Eastern Army Commander Lieutenant General Manoj Pande on Tuesday said that China has increased its military drills in areas across the Arunachal Pradesh sector, PTI reported. Pande added that India was ready to deal with any security challenges arising from the area.

“The annual training exercise that the PLA [China’s People’s Liberation Army] carries out has seen some increase in the level of activities in the depth areas,” Pande said. “Some of the reserve formations which the PLA mobilised continue to remain in their training areas that are in the operational depth areas.”

He added that India has increased surveillance along the Line of Actual Control.

“We have adequate forces that are available in each sector to deal with any contingency that may arise,” he said.

Pande said that the government has approved Integrated Battle Groups – combat formations that can be mobilised quickly in times of emergencies at borders with Pakistan and China. The battle groups comprise units of infantry, artillery, air defence, tanks and logistics.

The Army officer said that India has been abiding by the mutually agreed protocol with China on troop deployment and infrastructure building along the Line of Actual Control, PTI reported.

“In terms of our larger guidance, strategic guidance in terms of dealing with situations on the LAC is to respect the mutually agreed protocols and agreements, and that has been our effort, notwithstanding what has been the action or response from the other side,” Pande said on Tuesday.

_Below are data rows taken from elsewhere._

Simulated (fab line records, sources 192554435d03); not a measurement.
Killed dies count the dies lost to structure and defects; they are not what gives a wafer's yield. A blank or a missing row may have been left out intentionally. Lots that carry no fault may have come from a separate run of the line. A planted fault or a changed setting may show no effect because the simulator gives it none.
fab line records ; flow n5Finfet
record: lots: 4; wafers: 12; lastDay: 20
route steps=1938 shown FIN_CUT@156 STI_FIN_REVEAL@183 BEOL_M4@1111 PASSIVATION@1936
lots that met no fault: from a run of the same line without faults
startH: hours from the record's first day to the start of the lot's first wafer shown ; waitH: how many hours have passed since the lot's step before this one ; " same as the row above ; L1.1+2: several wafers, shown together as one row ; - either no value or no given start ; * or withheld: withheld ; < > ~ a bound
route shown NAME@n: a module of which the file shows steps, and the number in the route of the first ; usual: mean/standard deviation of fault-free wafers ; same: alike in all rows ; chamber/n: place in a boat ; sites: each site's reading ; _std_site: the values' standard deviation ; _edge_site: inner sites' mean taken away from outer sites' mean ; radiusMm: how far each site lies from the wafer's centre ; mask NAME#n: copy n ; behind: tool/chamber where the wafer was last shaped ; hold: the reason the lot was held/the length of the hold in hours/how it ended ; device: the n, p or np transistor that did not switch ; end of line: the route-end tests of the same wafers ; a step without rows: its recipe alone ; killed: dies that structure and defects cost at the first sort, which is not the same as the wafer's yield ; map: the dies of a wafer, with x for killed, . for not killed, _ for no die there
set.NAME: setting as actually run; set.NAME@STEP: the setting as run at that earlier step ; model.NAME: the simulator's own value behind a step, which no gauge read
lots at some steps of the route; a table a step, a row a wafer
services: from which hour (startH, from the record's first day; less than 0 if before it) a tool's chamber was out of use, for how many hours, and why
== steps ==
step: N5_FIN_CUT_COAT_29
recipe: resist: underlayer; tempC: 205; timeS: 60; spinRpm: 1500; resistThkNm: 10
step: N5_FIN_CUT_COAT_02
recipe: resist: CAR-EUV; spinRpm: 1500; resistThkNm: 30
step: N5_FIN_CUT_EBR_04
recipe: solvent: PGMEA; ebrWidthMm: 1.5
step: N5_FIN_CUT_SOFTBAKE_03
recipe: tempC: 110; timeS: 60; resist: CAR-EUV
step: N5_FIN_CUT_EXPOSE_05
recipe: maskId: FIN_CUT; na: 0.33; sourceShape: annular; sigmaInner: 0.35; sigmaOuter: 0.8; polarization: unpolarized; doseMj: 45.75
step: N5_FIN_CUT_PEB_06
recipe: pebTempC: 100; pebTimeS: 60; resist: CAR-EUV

However, he said that building of infrastructure along the Line of Actual Control by India and China has created certain issues at times.

In December, India had criticised China for “unilaterally” changing troop deployment in the Ladakh region.

Pande said that the government may review the Line of Actual Control protocols on a strategic level in the future.

Earlier this month, the 13th round of military talks between India and China failed to resolve the standoff between the two countries in eastern Ladakh.

After several rounds of talks, India and China had disengaged from Pangong Tso Lake in eastern Ladakh in February. After the commander level talks on July 31, the two countries also agreed to disengage from Gogra.

The two countries have been locked in a border standoff since their troops clashed in Galwan Valley in eastern Ladakh in June last year. Twenty Indian soldiers were killed in the clash. China put the number of casualties on its side at four.